Wave after Wave of Opposition

Last section, Stumbling onto the National Stage, emphasized a major tragedy. The death of King Josiah brought stark repercussions to the nation and God’s Spokesperson. The “glory” days of Josiah were swallowed up by the “gory” days of his four offspring. A mere twenty-two years of compromise caused total failure of the state, and deportation of its citizens.

After Josiah’s funeral, opposition comes to Jeremiah in waves.

“Conflict” in the book of Jeremiah is not just a series of random events. It is an environment within which the prophet lives and breathes daily. Always swimming upstream. Continually walking a steep incline. It took extra-human effort to trudge on.

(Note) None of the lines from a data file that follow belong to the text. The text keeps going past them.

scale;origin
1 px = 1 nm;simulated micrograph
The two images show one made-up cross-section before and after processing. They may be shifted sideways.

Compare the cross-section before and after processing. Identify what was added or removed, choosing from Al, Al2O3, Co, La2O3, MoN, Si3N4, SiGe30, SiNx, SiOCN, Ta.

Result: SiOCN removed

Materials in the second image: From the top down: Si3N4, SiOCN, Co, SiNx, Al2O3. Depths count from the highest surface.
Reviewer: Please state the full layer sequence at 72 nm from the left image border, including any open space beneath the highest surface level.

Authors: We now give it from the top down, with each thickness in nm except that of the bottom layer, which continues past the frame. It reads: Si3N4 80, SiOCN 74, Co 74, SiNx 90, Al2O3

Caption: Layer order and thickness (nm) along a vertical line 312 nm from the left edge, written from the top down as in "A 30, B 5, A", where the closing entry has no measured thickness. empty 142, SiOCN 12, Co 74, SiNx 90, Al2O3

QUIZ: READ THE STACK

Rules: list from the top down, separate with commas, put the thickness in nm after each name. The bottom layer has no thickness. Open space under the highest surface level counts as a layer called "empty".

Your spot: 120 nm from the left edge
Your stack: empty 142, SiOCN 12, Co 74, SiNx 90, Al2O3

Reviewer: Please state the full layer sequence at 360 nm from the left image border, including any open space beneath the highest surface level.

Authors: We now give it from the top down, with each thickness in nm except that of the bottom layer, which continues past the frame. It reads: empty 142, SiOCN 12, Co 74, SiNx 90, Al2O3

This level of conflict was disclosed when God first enlisted Spokesperson:

You will stand against the whole land – the kings, officials, priests, and people of Judah. They will fight you… 1:18-19.

Former prophets faced similar opposition,[1] but Jeremiah experienced an acute dosage to the point of inhumane abuse.[2] This was due to the obstinate rebellion of God’s people, and unrelenting efforts by God and his Spokesperson to win them back.

This section presents several major events in Jeremiah’s life. Let it serve as a window to understanding the oppressive environment in which he lived, served, and wrote. The man’s strength of purpose and character shine bright amidst the darkness surrounding him. He withstood each opposition and fulfilled his duties as the true spokesperson for God.

This section includes seven parts:

  1. His Early Naivety
  2. Temple Mob Pacified[3]
  3. Broken Pot, Night in Stocks
  4. Prophet on the Run – Burnt Scroll
  5. Showdown of Two Prophets
  6. Stuck in the Mud
  7. Reluctant Landowner

“Conflict” is an amazing and enlightening storyline woven throughout the book of Jeremiah. The man is caught in the crossfire between truly obstinate people and their ferocious, unyielding God. Jeremiah is attacked by family, common people, fellow priests, fellow prophets, and by the kings and their officials. He is threatened, mocked, whipped, put in stocks, beaten, thrown in jail, had his hard work destroyed, and was even thrown into a muddy pit to die.

The Book of Jeremiah gives us a portal or window not only into the events of the day, but also deep into the heart and thoughts of God’s abused Spokesperson.

“Among the most moving – and startling – passages in Scripture are Jeremiah’s forthright complaints to God, his tender confessions and prayers, mingled with expostulation and challenge, protesting God’s having snared him into a prophet’s responsibilities, tensions, and anguish.

Yet for over forty years Jeremiah maintained his obedience, reiterated his message, and fulfilled his mission.”[4]


[1] See Exo. 5:20-21; 6:9; 14:11-12; 16:2-3; Num. 14:1-4; 1 Kin. 18:4a; 19:2; 2 Kin. 17:13-14; Mat. 23:20, 37; Luk. 11:50; Act 7:52.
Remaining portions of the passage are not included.